John Vane: Small change hustler in a red baseball cap

John Vane: Small change hustler in a red baseball cap

He jumped aboard the Number 56 by the Pembury estate, starting exactly as he would go on.

“Off at the next stop, driver,” he said sweeping past the cab without paying. He was a tall man, good posture, light grey joggers, off-white Nike top, red baseball cap. Noticeable. Distinctive. Moving down the lower deck, he got directly to the point.

“Small change? Any small change?”

I kept looking straight forward, as you do. I thought I heard a purse rattle to my rear. He didn’t get off at the next stop, but neither did he stick around for long. He disembarked on Dalston Lane, shortly after Hackney Downs station. What was I supposed to do but follow him?
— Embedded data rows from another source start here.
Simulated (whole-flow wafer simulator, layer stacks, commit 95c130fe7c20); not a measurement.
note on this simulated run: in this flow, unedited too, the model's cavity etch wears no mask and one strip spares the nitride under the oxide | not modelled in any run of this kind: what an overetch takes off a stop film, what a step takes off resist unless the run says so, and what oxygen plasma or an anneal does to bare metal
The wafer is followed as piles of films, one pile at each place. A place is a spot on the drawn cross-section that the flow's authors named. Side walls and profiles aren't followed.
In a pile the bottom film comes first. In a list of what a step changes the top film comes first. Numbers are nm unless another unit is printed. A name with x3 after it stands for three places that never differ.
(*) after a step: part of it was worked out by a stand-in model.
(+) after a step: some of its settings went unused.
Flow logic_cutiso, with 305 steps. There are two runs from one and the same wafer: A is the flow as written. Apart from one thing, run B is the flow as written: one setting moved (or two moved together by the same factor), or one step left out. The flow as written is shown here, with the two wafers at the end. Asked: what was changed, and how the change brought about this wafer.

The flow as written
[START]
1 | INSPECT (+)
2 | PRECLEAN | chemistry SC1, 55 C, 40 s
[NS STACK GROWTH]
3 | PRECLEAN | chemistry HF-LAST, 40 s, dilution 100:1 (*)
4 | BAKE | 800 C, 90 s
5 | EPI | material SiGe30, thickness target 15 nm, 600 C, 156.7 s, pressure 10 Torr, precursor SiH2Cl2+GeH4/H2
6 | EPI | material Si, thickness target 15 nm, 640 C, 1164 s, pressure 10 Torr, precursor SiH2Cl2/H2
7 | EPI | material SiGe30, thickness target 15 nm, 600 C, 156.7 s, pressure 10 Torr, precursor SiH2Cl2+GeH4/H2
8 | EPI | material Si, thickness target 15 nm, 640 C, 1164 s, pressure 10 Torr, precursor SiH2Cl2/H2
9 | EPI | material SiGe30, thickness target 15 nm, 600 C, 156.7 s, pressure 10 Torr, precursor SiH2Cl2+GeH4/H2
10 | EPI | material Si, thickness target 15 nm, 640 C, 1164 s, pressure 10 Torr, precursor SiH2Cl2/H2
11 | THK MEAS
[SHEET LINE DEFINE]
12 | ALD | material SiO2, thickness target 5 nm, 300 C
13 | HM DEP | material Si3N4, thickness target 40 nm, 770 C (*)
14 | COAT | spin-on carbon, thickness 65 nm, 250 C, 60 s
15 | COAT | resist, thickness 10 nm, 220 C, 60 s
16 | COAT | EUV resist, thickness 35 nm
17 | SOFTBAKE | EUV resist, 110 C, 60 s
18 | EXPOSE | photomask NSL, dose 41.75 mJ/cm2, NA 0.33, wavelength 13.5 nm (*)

It was a Tuesday evening. The light was starting to fade. A bar across the road was pretty busy. Small Change Man strode across to it and leaned in to the al fresco drinkers’ faces.

“Small change, any small change?”

Nothing doing. Within seconds he’d moved on, walking fast. He spoke to a passer-by.

“Small change, any small change?”

It was the candour of it all that struck me. The utter absence of preliminaries. No rehearsed hard luck story, no self-abasing apology like the ones that assail you on the Overground. Also, the efficiency. He didn’t waste time pleading or wheedling. He heard the body language of rejection in an instant and moved on.

“Small change, any small change?”

I kept walking in parallel with him, wondering where he was heading, speculating about what he might spend any small change he gathered on. If he spotted me, he’d also rejected me, or else simply stuck to targets who were nearer.

“Small change, any small change?”

He was gone so fast from everyone who turned him down, it was like an insult – you have money for me or you don’t exist. A shop door stood open. There were people inside. He plunged in, red cap bobbing, plunged out again, hustled on towards a busy road junction, buttonholing, getting nothing, pacing on.

What had he made so far? If he had scored on the bus, it surely wasn’t more than a pound. I had seen no cash change hands since he’d got off. I was puzzled by his stature, his apparent health and vigour. He had presence: the pale clothing standing out, the red cap making a bright contrast on top. He gave the impression of a man going places, but what type of place? Not the type I’d want to go out, I don’t think.

I had to get on board another bus at Dalston Junction – a dinner date awaited me near Islington Green. He bore restlessly down Queensbridge Road. The last I saw of him, he’d ducked into another bar or restaurant. I couldn’t hear him, but I knew what he was saying.